“It was a dark and stormy night" - Edward Bulwer-Lytton's 210th Birthday in 2013

25 March 1803, 210 years, novelist, playwright and politician Edward Bulwer-Lytton was born in London

“It was a dark and stormy night; the rain fell in torrents, except at occasional intervals, when it was checked by a violent gust of wind which swept up the streets (for it is in London that our scene lies), rattling along the housetops, and fiercely agitating the scanty flame of the lamps that struggled against the darkness.” (Bulwer-Lytton, “Paul Clifford”, 1830)

Henry William Pickersgill: “Edward George Earle Lytton Bulwer Lytton, 1st Baron Lytton” (1831)


Probably best known today as an author of early Victorian fiction that fails to please today’s refined tastes and the man who wrote the book behind the various “Last Days of Pompeii” sandal movies, Bulwer-Lytton wrote a variety of fiction in his day, ranging from historical fiction, the occult and science fiction up to fictionalising the Hollow Earth theory that became a much cherished myth among subsequent authors of the fantastic genre as well as various secret societies. Some of them even claimed Bulwer-Lytton as one of their own to be always met with disdain during his lifetime.

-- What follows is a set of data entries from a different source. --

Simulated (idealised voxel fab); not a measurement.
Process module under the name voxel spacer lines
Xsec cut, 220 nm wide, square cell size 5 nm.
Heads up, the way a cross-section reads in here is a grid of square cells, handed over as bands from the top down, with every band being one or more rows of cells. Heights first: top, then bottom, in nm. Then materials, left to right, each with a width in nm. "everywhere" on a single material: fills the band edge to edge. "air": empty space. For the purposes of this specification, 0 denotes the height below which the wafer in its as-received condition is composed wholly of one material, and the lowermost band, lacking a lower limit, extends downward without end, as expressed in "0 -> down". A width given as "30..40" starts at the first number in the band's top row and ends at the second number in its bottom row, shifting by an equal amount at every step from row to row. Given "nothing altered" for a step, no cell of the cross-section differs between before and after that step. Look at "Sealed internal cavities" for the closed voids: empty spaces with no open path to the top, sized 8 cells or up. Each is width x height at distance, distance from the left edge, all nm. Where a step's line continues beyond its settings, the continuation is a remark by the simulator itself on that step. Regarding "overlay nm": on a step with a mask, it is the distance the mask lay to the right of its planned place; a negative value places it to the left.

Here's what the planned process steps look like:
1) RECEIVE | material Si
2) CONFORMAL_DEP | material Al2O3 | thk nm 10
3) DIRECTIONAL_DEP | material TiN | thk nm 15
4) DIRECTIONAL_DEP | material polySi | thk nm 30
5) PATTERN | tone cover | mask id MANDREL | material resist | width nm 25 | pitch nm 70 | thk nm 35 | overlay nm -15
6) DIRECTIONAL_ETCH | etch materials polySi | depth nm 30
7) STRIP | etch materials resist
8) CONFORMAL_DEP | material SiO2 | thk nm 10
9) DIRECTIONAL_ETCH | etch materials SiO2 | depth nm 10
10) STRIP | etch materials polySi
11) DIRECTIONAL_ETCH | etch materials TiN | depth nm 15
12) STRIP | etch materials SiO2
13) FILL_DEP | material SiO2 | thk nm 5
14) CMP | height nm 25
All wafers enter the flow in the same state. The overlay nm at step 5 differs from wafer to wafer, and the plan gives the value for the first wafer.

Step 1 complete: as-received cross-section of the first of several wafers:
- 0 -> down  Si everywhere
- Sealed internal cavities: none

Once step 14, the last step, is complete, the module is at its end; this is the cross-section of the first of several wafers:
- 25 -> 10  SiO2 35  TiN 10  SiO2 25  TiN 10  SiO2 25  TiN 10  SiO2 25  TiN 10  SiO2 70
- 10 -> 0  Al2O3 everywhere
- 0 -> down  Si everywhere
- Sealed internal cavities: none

Hablot Knight Browne "Phiz": "A Caricature of Edward Bulwer Lytton" (1840)


Bulwer-Lytton coined phrases like the  "the great unwashed","the pen is mightier than the sword" and "pursuit of the almighty dollar" (the term “almighty dollar” was invented by Washington Irving 20 years before though), probably responsible, too, for labelling the Germans "Das Volk der Dichter und Denker“ (people of poets and thinkers), and, being born in a well-off family but cut off from his allowance by his mother for marrying an Irish village beauty, made a living on his own, as author as well as a politician, the latter role gaining him a peerage in 1868. The marriage itself ended in estrangement and divorced Rosina did her best to make his life a living hell, from publishing a novel satirising her husband to live-long slandering. When her letters were found and published, her grandson commented it was like “opening a drawer full of dead wasps. Their venom is now powerless to hurt, but they still produce a shudder“. Following up from Charles Schulz’s idea to have Snoopy write novels inspired by Bulwer-Lytton’s entry “It was a dark and stormy night”, Professor Scott E. Rice, English Department of San Jose State University, came up with the idea to "to compose the opening sentence to the worst of all possible novels" – the Bulwer-Lytton Fiction Contest, held to this day.